Roasted Cod with White Beans, Tomato, and Truffle Oil Recipe
- 2 tablespoons olive oil
- 1/2 cup finely chopped shallots
- 2 medium cloves garlic, minced
- 2 pounds tomatoes, peeled, seeded, and medium dice
- 2 pounds cod fillet, cut into 6 equal portions
- 1 1/2 cups cooked small white beans such as borlotti, cranberry, or cannellini (see Basic Cooked Beans, omitting the ancho chile)
- 1/4 cup reserved bean cooking liquid, or water
- Truffle oil for garnish (optional)
- Heat oven to 350 degrees F. Heat 1 tablespoon of the oil in a large frying pan over medium-high heat, add shallots and garlic, and cook until fragrant, about 1 minute.
- Add tomatoes and season well with salt and pepper.

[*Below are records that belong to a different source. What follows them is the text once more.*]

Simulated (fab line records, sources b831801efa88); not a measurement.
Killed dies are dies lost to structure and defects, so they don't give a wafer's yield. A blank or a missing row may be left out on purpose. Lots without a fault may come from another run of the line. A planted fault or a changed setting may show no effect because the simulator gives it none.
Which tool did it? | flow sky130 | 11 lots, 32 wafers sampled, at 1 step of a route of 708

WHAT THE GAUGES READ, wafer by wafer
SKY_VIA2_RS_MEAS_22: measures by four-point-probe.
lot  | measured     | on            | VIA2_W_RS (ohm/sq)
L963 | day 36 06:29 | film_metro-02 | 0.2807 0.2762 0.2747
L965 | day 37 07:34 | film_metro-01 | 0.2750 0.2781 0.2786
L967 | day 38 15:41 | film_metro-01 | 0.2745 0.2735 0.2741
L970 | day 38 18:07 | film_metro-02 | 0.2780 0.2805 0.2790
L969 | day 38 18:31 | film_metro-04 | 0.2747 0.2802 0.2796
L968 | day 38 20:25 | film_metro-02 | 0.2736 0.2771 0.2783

- Reduce heat to medium low and cook until nearly all liquid has evaporated, but tomatoes are still slightly chunky; transfer to a bowl and reserve.
- Wipe out frying pan, return to stovetop, and heat remaining 1 tablespoon of the oil over high heat.
- Season cod all over with salt and freshly ground black pepper, and, once oil shimmers, add cod and cook until nicely browned, about 2 minutes per side.
- Transfer fish to a baking sheet and place in oven to finish cooking.
- (According to Chef Ripert, an easy test for doneness is to insert a metal skewer into the center of a fillet for 5 seconds.
- The fish is done when the skewer goes in easily and, when removed, feels slightly warm to your lip.)
- Place 1/2 cup of the beans in a food processor with the reserved bean-cooking liquid and puree until smooth to make the sauce.
- Season well with salt and pepper.
- To serve, spoon tomato compote in the center of each plate and place a cod fillet on top.
- Spoon bean sauce outside the compote, and sprinkle reserved whole cooked beans around the fish and over the two sauces.
- Garnish with a few drops of truffle oil, if desired.
olive oil, shallots, garlic, tomatoes, cod fillet, white beans, reserved bean cooking liquid, truffle oil
Taken from www.chowhound.com/recipes/roasted-cod-with-white-beans-tomato-and-truffle-oil-10525 (may not work)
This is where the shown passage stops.